An anonymous reader writes "CNet has published an incredibly detailed look at the most critical examples of vaporware ever seen in the tech sector. We're familiar with Wired's yearly round-ups, but this decades-long retrospective look at the most promising of all technologies that never saw the light of day, holds some fascinating technology I've never even heard of, including the wonderfully-named three-dimensional atomic holographic optical data storage nanotechnology. 'Continual delays, setbacks and excuses are the calling cards of a product that becomes vapourware. Windows Vista ran the risk of joining the club, and the terrific multiplayer first-person shooter Team Fortress 2 was in production for almost a decade before it was released in 2007. Devoted TF fans feared it would become a distinguished entrant in the who's who of vapourware. You might say Google Mail is in the running, having been in beta since 2004.'"

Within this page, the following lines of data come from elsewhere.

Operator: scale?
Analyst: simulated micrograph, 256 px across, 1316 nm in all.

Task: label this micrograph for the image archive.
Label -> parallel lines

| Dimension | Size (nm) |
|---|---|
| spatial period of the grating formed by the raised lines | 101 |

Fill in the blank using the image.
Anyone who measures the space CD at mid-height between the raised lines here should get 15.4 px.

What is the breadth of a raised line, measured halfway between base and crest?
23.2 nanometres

25 of 192 comments (clear)

  1. Google Mail by omeomi · · Score: 3, Interesting

    Nah, not Google Mail. Google's just redefined the meaning of beta...

    1. Re:Google Mail by Thelasko · · Score: 5, Insightful

      Gmail made a brilliant move by always calling their service a beta release. This way, when your email never arrives, or your personal information gets stolen, it's not their fault... it's just a beta release! Google can always argue that if you want reliable and secure communications, you should use a service that is a final release.

      Disclaimer for Google fans: I'm not saying Gmail is not stable or reliable, just stating one possible business strategy.

      --
      One of our competitors trademarked the term "hypothesis". From now on, we will call them "boneheaded ideas".
    2. Re:Google Mail by knarfling · · Score: 4, Funny

      While not an "official" definition, this has always worked for me.

      Alpha Release - Unfinished software submitted for Internal testing. In other words, the bugs are going to be so bad that only people who have signed non-disclosure agreements are allowed to see them. Alpha is code-speak for "It doesn't work."

      Beta Release - Unfinished software submitted to torture those outside the company. In other words, the bugs are ones we can either cover up, or actually admit to. Beta is code-speak for "It STILL doesn't work."

      --
      Great civilizations have lived and died on false theories. Don't mess up mine with a few facts.
  2. Google Mail is not Vaporware by romonster · · Score: 4, Insightful

    You might say Google Mail is in the running, having been in beta since 2004 According to this Wikipedia article (or, more specifically, its sources), Google Mail has 10s of millions of users. I'd hardly call that Vaporware.
    1. Re:Google Mail is not Vaporware by gilesjuk · · Score: 4, Insightful

      Indeed, being out there and being in beta isn't Vaporware. The term typically means it has been announced by a company's marketing department despite no work having been done on it.

      Usually it's a way of confusing the consumer into sitting on the fence.

      So for example people is about to buy an mp3 player from (for example) Creative, so Microsoft then announces a super improved Zune which probably hasn't even been designed yet. The design team knock up a nice 3D representation in a graphics application and release it.

  3. Old vaporware by russotto · · Score: 3, Informative

    1) Commercial fusion power production
    2) Practical flying car
    3) Oil from shale and other low grade sources (promised to be viable at $40-$50/bbl)
    4) Household robots (or robot overlords, take your pick)
    5) Cure for common cold

    1. Re:Old vaporware by russotto · · Score: 3, Insightful

      The increased price of oil should make this more viable. It may not have worked out at $40 a barrel, but right now if they can produce it at $80 a barrel it would be a marketable source. It's tough referring to some of this as vaporware - most of them are good ideas, but economics and technology haven't quite caught up with them yet.


      But that has been claimed about these technologies for decades. Commercial fusion is always 20 years off. Oil shale production needs oil at $40-$50 barrel. When these points are reached, either the goalposts are moved or LOOK, OVER THERE, A DISTRACTION. Hence, vaporware.

      And I wouldn't consider the Roomba to be a household robot. It's hard automation, much like a dishwasher. The fact that it moves doesn't change that. A robot which could do the dishes or laundry without special help (e.g. RFID dishes), that's more along the lines of what I'm thinking of.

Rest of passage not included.